← Back to DALHousie Home

Tezos Data Availability Layer (DAL)

Cryptography Explained

A comprehensive guide to understanding the cryptographic foundations of Tezos DAL, including polynomial commitments, Reed-Solomon erasure coding, and KZG proofs.

Introduction

The Tezos Data Availability Layer (DAL) is a critical component enabling Layer 2 scalability. It allows large amounts of data (up to ~4MB per block) to be published and verified without storing everything on-chain permanently.

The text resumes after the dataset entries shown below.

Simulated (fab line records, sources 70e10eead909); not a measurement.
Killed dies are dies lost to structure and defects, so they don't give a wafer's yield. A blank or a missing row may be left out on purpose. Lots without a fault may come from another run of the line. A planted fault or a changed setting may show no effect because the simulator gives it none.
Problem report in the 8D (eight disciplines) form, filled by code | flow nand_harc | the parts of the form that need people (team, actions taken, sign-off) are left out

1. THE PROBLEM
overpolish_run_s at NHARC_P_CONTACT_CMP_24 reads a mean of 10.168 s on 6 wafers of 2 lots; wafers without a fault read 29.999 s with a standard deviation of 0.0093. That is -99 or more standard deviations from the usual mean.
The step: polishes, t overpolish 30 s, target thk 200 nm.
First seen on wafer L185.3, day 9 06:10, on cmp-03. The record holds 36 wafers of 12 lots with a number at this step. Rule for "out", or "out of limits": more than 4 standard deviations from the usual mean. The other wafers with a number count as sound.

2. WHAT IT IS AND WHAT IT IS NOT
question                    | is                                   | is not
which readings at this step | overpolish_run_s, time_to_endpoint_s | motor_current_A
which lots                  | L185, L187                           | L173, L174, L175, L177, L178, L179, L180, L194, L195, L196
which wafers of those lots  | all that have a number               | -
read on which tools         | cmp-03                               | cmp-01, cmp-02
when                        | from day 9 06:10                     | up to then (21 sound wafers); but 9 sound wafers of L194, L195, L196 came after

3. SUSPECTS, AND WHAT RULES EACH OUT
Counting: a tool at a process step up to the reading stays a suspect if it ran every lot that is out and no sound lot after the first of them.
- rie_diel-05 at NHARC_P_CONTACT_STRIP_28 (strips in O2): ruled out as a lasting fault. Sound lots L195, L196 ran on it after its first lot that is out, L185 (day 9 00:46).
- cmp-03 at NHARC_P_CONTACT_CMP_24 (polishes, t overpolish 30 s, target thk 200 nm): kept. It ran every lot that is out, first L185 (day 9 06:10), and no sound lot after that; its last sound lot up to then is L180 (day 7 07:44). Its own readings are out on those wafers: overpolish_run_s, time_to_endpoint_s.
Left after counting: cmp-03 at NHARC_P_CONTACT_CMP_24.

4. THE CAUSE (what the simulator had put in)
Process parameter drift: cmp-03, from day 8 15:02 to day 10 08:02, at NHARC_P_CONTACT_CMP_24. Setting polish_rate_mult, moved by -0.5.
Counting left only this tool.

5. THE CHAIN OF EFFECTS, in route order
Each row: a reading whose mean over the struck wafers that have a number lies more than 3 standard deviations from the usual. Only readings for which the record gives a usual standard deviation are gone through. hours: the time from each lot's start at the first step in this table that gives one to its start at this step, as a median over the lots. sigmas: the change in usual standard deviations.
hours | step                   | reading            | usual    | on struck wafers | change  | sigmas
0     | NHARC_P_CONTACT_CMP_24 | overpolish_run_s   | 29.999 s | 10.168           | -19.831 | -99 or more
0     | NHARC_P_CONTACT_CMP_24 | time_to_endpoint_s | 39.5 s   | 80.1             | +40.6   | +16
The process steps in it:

The cryptographic foundation of DAL combines three powerful techniques:

  1. Polynomial Representation - Data encoded as mathematical polynomials
  2. Reed-Solomon Erasure Coding - Redundancy that allows recovery from partial data
  3. KZG Commitments - Cryptographic proofs using elliptic curve pairings

This guide explains each component and how they work together to create a secure, efficient data availability system.

The Core Problem

The Challenge

Consider a Layer 2 smart rollup that needs to publish transaction data:

  • Data size: 126 KB per slot
  • Frequency: Multiple slots per block (up to 32)
  • Requirements:
    • ✅ Data must be available to anyone who needs it
    • ✅ Validators must verify data integrity
    • ✅ System must tolerate network failures
    • ✅ No single validator should be required
    • ✅ Efficient bandwidth usage

Why Not Simple Solutions?

Option 1: Store everything on-chain

  • ❌ Too expensive (blockchain bloat)
  • ❌ Not scalable

Option 2: Trust validators to have data

  • ❌ No proof of availability
  • ❌ Validators could lie

Option 3: Send hash of data

  • ❌ Can't verify pieces individually
  • ❌ Need entire data to check hash

Solution: DAL's Cryptographic Approach

  • ✅ Distributed storage (validators hold pieces)
  • ✅ Cryptographic verification (can prove pieces are correct)
  • ✅ Redundancy (can recover from 87.5% data loss)
  • ✅ Efficient (constant-size proofs)

Solution Overview

The DAL Approach

126 KB Data ↓ Represent as Polynomial P(x) ↓ Evaluate at 512 points → 512 shards ↓ Create KZG Commitment (48 bytes) ↓ Distribute shards to validators (each gets 32) ↓ Validators verify their shards against commitment ↓ Validators attest if shards are valid ↓ Anyone can reconstruct data from any 64 shards

Key Properties

  • Redundancy: 8x (512 shards, only need 64)
  • Efficiency: Each validator downloads 6.25% (32/512 shards)
  • Security: Cryptographically verifiable
  • Scalability: Constant-size commitments (48 bytes)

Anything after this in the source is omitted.